I have a letter to Santa right here: Please stop delivering presents to little shits and grown up shits that don’t deserve anything at all. We all know we can be little bitches throughout the year and still get gifts on Christmas, so just stop with the naughty or nice bit. You’re not fooling anyone. Do you even have lumps of coal, because I’ve never seen or heard of anyone actually getting one? It seems like a pretty weak scare tactic to me. (I’ll stop now, because I realize I’m a 22 year-old talking to Santa.)
“Oh boy — what a block!” You’re telling me.
America is such an awful place that lately I haven’t felt very compelled to plaster my face all over the place. I mean, who cares what I look like when a modern-day civil rights movement is underway? But maybe that isn’t as important as fabrics strung together into an ensemble around your body, being a basic bitchhhhh who don’t fuxxxx with no one, or (heaven forbid) the mega-consumerist holiday that we call Christmas.
These things, and many more, take center-stage in people’s realities while the very lives of our fellow citizens are on the line. Contrary to popular belief, the civil rights movement did not end with Martin Luther King Jr. Rather, he left the torch for the next generation, and now it’s time for us (inclusive us, because clearly I wouldn’t be the one carrying the torch) to pick it up and carry it the rest of the way. If everyone chips in, shares their thoughts, and more importantly supports those leading the charge, equality might start to look more like a reality than a dream. It’s like when you try to pay a bill with a group — if more people contribute, everyone pays less. But, if only a few people pay, they end of having to pay the most. Herein lies the problem with Americans.

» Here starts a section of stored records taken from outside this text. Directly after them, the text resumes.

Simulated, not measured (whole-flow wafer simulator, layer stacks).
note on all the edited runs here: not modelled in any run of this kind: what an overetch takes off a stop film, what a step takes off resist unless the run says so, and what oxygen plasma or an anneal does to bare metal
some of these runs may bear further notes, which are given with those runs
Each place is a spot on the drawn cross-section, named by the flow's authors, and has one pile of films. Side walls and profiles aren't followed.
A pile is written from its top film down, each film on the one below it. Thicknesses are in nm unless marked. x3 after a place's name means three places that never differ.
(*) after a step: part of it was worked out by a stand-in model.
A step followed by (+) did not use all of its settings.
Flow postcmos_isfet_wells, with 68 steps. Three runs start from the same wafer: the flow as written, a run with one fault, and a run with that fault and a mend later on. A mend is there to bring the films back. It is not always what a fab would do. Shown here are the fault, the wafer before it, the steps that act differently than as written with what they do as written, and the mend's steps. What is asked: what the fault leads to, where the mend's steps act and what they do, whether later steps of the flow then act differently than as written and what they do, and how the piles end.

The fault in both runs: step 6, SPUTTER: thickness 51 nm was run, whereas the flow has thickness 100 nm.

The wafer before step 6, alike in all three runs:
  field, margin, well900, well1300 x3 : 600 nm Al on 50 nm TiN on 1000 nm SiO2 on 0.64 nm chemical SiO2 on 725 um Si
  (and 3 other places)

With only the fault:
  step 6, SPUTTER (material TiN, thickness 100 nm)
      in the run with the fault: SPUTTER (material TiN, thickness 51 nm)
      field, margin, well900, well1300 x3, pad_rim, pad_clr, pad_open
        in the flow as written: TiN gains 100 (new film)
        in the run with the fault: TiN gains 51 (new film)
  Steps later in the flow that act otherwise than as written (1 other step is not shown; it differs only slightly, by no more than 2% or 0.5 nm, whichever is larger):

I understand that people have lives. Responsibilities. A desire to relax and escape. But so do the people protesting, and dedicating their time and resources to helping make this country a better place not just for themselves, but for all others in their community. Does the idea of an (institutionally) racially harmonious country not appeal to people? Maybe it’s easier for some to just buy into the propaganda that black people are scary, aggressive, violent, and out of control. More likely it’s because people accept what they’re told, and rarely step a significant distance away from their own little bubble.
These same people love to complain about how times are changing, and that there are no good people in the world anymore. What I ask is: how can you expect good to come to you in this world if you never put any out in the first place? Human beings (read: Americans) love to receive but never to give.
This country and its people frustrate me beyond comprehension. It’s caused me to begin embracing my punk side, because I’m exhausted trying to educate idiots who are clinging to lies and ignorance. Instead I’d rather drive them crazy, live my life on blast, and never apologize for who I am. I just don’t know if I’m ready to completely commit to the aesthetic. We’ll see though…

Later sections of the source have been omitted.